Sprint length and consistency for same product Backlock?
Hey community, i was addressed by this question from my team and I didn't know the answer: "Is it allowed to change the sprint length for every iteration?" Basically, if we see that we did a two-weeks sprint length for the first iteration and it worked well, resulting on a potentially shipable product, but for the next sprint the team realize that the work requires 4 weeks to produce an increment based on the remaining PBIs. Does Scrum has strict guidelines concerning the consistency of sprints? Or it's totally normal and permitted to vary the length of several sprints accordingly when the need arise?
Thank you for your feedback and advice.
One guideline that I always follow: consistency reduces complexity. Changing Sprint duration every now and then just adds an extra layer of complexity. You are already dealing with complex problems, why add more complexity to it?
What I suggest my team to do is break down the PBI in a such that it would fit in a 2 weeks Sprint. Another guideline that I always follow is: A Sprint is not a contract. The whole PBI may be ready after 4 weeks.
Yep, break up the work so that it fits into 2 weeks sprint. It should potentially releasable and demoable. During the sprint review team can demo it and inform stakeholders that the complete feature needs one more sprint for customer release.
It should be a vertical slice of the feature, don't work on DB layer in one sprint and Middle layer in next sprint.
Cheers
Sanjay
> ...for the next sprint the team realize that the work requires 4 weeks to
> produce an increment based on the remaining PBIs...

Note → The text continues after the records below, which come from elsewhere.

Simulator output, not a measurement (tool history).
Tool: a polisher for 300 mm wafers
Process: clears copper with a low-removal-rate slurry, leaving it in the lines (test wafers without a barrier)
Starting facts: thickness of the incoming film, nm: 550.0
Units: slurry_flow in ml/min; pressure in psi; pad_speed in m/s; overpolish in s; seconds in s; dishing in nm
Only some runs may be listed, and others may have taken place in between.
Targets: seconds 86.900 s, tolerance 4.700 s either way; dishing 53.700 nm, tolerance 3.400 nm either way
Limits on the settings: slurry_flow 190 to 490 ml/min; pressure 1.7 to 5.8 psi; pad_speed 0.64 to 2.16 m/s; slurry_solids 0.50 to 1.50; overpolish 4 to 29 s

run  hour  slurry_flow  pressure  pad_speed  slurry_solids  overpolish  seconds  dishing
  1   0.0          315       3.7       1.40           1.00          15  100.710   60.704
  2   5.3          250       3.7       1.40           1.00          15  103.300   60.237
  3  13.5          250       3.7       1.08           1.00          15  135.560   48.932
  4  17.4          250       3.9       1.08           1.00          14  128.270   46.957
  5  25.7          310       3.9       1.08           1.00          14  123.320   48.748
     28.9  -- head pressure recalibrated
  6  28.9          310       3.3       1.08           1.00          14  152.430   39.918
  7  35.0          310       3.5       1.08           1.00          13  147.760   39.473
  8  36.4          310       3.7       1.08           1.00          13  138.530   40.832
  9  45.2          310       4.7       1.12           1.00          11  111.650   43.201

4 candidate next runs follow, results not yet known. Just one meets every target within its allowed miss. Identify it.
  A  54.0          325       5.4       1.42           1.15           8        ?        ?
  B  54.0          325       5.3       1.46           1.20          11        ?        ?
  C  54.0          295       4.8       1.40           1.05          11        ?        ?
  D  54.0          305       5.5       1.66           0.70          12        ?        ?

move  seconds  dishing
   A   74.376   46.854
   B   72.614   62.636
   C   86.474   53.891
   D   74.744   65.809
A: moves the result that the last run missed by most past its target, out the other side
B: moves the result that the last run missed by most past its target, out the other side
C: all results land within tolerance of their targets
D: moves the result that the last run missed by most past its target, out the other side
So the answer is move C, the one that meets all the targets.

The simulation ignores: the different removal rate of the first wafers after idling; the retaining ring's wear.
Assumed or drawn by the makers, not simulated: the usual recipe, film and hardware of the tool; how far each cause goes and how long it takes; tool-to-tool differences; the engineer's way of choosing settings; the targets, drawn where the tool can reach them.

That indicates Sprint Planning has not been done well. Working from the top of the ordered Product Backlog, the Development Team should induct as many items into the Sprint Backlog as they estimate they can accomplish in the Sprint timebox...which in this case is 2 weeks.
The length of a Sprint may be:
- increased if a Retrospective reveals the established length to be unworkable, or
- shortened if there is a clear opportunity to consistently reduce batch sizes and deliver increments more quickly.
Thank you Joshua, Sanjay and Ian. All of these are great responses. I agree, the PB wasn't analyzed well by the team resulting on this dilemma. It's a good learned lesson for a better analysis work and to only add to the Sprint backlog the PBIs that will fit into a consistent sprint size.
Hi there! I am new to the community but I appreciate the way response and help is activated. In my opinion "Sprint Planning" is the key. If the back log identified requires more time then it should be allocated otherwise "Done" state may not be achieved. More so the team must be clearly notified that what all is to be included once "Done" would be achieved.